Family in the Frame
One of my favourite pictures is a black and white photograph by Emmet Gowin that shows two children, a boy and a girl, entwined in short grass. The boy straddles her, but is collapsed forwards so that they are chest to chest and ear to ear. He is topless, wearing only a pair of dark denim shorts. The curve of his neck traces the line of her jaw, while the fingers of her right hand rest lightly on the opposite side of his neck, the index finger on the back of his left ear, the little finger against his shoulder. She is wearing a white hairband and a few strands of dark hair have escaped across her forehead, stopping just short of her closed eyes. Blades of grass stick to his white back and limbs, and also to her thighs and calves. The dark and angular texture of the grass that surrounds them rhymes with his straw like hair, but contrasts with the soft, pale skin of their childish bodies.

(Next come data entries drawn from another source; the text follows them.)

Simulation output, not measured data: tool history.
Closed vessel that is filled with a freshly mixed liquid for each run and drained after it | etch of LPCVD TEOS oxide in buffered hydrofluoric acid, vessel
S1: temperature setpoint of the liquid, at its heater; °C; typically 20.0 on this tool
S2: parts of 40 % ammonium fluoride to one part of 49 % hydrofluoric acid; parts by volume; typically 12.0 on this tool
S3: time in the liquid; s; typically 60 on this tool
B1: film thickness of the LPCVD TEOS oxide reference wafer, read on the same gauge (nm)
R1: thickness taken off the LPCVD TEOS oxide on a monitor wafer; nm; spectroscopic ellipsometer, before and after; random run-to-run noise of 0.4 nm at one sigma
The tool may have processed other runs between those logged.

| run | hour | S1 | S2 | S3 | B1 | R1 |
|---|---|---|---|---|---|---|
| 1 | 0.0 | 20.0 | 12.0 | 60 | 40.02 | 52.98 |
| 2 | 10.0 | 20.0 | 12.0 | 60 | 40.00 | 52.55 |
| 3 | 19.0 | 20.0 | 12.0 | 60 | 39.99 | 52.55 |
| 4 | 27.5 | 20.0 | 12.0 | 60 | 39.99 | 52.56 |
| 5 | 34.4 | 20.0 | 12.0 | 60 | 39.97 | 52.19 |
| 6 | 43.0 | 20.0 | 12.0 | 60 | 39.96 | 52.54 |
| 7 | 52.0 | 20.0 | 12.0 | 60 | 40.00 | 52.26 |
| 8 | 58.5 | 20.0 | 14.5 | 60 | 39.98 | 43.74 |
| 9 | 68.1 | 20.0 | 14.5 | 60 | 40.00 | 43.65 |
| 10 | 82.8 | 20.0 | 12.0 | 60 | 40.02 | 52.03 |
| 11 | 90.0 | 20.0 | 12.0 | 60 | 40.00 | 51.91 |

I see an almost transcendent peace and abandonment in their repose; from her beatific expression, eyes closed, lips parted; to his surrender to gravity. However, it is the pull between tension and tranquility that elevates this image for me. Below the bliss, there is a sense that this scene is the result of something more dynamic, more aggressive. Their bodies suggest relaxation but also exhaustion, perhaps the result of a ferocious bout? Are they submerged in an embrace or are we looking at the victor pinning the vanquished? Her right hand lies so delicately against his skin, keeping him close; yet literally on the other hand, her left arm is pinned uncomfortably under his body, her left hand awkwardly trying to free itself at his hip. His left hand is balled into a fist, seemingly grasping the grass at her elbow; but is he pushing against the ground to lessen her discomfort at his weight, or is he pulling himself down, the better to hold her in place?